Bangladesh officials have summoned Nobel laureate Muhammad Yunus over $1.51 million in allegedly unpaid taxes, an official said on Tuesday, in what analysts saw as the latest politically motivated move against the micro-credit pioneer. 

The National Board of Revenue has asked Yunus to resolve the "dispute through discussions" at its office on March 29 in the capital after the economist lodged a court appeal against the unpaid bill.

"Professor Yunus is a very good and compliant taxpayer. But his total tax dues now stand at 117.7 million taka ($1.51 million)," tax commissioner Meftha Uddin Khan told AFP.

"We've asked him to settle the dispute through discussions," Khan said.

There was no immediate comment from Yunus, who is widely respected among ordinary Bangladeshis as an elder statesman in the impoverished country which is reeling from months of political instability.

Yunus, 74, has been at odds with Prime Minister Sheikh Hasina since 2007 when he made a brief foray into the country's violent and polarised politics dominated by her family and her arch-rival Khaleda Zia.

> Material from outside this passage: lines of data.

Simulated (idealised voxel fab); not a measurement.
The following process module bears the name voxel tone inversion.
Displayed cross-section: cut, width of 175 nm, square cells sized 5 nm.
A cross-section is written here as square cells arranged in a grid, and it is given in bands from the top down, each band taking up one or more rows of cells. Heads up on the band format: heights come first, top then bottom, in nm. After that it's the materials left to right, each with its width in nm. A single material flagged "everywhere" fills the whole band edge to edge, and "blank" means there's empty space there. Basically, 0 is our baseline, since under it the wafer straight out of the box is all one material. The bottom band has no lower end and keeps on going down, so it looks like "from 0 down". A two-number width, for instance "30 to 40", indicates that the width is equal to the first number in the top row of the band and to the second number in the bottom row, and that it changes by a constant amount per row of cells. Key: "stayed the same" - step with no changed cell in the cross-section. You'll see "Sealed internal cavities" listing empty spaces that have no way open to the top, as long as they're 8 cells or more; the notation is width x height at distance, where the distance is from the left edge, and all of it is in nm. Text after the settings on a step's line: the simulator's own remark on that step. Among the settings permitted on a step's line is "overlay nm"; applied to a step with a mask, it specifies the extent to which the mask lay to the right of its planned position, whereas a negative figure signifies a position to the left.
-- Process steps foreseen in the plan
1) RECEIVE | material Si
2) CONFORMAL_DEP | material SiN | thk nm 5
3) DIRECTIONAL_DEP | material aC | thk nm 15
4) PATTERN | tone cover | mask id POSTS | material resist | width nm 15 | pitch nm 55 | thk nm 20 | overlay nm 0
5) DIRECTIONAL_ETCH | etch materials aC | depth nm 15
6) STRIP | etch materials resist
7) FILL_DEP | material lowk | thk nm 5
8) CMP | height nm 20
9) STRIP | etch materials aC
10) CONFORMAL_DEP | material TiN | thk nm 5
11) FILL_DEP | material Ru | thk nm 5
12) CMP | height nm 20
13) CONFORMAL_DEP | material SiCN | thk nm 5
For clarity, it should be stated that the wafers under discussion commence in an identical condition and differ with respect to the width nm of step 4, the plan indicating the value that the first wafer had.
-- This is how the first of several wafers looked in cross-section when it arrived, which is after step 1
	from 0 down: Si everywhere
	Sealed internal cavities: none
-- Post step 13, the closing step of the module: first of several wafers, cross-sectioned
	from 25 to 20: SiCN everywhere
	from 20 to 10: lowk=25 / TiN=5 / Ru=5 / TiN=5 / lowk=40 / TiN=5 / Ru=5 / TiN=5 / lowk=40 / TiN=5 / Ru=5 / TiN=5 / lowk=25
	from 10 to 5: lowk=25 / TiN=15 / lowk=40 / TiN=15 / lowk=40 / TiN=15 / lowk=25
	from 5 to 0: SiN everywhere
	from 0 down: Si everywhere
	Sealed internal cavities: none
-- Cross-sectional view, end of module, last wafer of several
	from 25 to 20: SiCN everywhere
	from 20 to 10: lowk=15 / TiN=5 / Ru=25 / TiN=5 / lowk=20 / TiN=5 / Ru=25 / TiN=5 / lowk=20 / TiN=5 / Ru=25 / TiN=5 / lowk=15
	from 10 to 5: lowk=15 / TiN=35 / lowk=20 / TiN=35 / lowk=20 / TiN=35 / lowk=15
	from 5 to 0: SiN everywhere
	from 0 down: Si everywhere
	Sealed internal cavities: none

Yunus was removed in 2011 as head of the micro-lender Grameen Bank that he founded,a move widely seen as orchestrated by Hasina.

"I think this tax dispute is intended to prove that his integrity is not beyond doubt and he's not as perfect as often ... seen by the public," Ataur Rahman, a retired professor of political science at Dhaka University, told AFP.

Khan said taxes must be paid on financial "gifts" from Yunus in the last three years to three trusts set up for his family members and for charitable purposes. 

But Mahbubur Rahman, a tax adviser of Yunus, said that money should be exempt because they were gifts and a ruling on the matter was pending in the High Court.

"We think the gift that Professor Yunus has made through his trusts should be exempted from ... tax. He has made an appeal to the High Court against the claim," Rahman told AFP.

Yunus set up Grameen Bank in 1983 to make collateral-free micro-loans to rural and mostly women entrepreneurs. Its record in helping to reduce poverty earned him global fame and a Nobel Peace Prize.

But Hasina has accused Yunus of "sucking blood" from the poor and in 2013 he faced a state-backed hate campaign seeking to paint him as un-Islamic and a spreader of homosexuality.